While working at Vibe magazine straight out of college, Jessy and a co-worker started Femme Arsenal, a cosmetics company which she then sold at age 27. After working as Director of PR and Marketing at Essie Cosmetics, and in anticipation of becoming a mom, she started her own PR firm. LaRue PR is a boutique agency specializing in fashion, lifestyle, home décor, and tech.
Title: Founder/CEO of LaRue PR
Education: Bachelor of Arts at NYU
Location: Bound Brook, NJ
Company: LaRue PR
Tell us a bit about your career path
I started working at Vibe the day after I graduated from NYU. While many of my friends were traveling and partying, I already was pretty focused on my goals, and at that time it was to write.
While working in editorial as an assistant I ended up starting a small beauty brand with a friend who was a graphic designer, a total fluke based on an ambitious day of diy-ing lip balm. Our recipe went over big with friends and it sort of snowballed into a brand. Initially it was a side hustle and at 22 years old, we were really winging it but it quickly morphed into something that had real potential.

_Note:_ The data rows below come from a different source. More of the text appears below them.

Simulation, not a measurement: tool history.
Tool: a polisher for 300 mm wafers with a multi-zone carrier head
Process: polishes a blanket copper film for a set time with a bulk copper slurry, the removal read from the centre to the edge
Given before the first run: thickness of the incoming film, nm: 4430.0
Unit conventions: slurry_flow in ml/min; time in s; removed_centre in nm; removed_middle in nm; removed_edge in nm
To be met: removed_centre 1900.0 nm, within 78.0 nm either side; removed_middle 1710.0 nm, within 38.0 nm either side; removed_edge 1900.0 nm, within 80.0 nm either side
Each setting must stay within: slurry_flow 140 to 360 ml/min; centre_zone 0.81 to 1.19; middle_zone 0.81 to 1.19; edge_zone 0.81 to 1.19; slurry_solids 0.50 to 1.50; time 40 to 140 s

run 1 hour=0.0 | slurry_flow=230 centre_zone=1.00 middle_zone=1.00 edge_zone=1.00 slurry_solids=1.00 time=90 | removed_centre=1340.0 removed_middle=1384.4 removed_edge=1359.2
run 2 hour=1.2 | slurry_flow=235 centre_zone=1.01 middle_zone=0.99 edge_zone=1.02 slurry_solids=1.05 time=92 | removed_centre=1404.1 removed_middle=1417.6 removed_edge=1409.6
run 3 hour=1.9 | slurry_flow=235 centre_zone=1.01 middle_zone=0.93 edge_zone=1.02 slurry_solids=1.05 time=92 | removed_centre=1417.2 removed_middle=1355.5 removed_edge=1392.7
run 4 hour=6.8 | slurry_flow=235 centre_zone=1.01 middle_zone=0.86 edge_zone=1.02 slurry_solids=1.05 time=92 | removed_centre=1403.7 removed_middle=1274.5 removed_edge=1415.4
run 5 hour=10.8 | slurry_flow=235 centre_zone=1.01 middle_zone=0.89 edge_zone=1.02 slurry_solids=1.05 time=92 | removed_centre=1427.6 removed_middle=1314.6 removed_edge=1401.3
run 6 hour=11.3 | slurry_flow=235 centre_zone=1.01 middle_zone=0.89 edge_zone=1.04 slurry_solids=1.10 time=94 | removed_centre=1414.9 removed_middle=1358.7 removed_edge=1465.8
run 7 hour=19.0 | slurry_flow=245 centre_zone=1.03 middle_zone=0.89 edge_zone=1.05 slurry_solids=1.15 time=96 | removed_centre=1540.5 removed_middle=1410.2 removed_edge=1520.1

One of the biggest breaks we got was when we shared our lip balms with an editor at TimeOut NY. The ended up featuring the product and it just took off.Up until that moment I had been a newbie and on the creative side of media. Being on the other end and watching press coverage create momentum totally opened my eyes and made me slightly addicted to securing coverage for my own brand. Within a month we were selling product to stores and that was really my first experience with the power of the PR. As my little beauty business grew I transitioned into agency life and got more traditional experience. Eventually the beauty brand became a full time gig and I focused entirely on PR and Marketing. Those years provided an accelerated learning experience.
When I sold that business, I moved into working in house for other brands in PR and marketing and eventually launched my second entrepreneurial initiative, LaRue PR.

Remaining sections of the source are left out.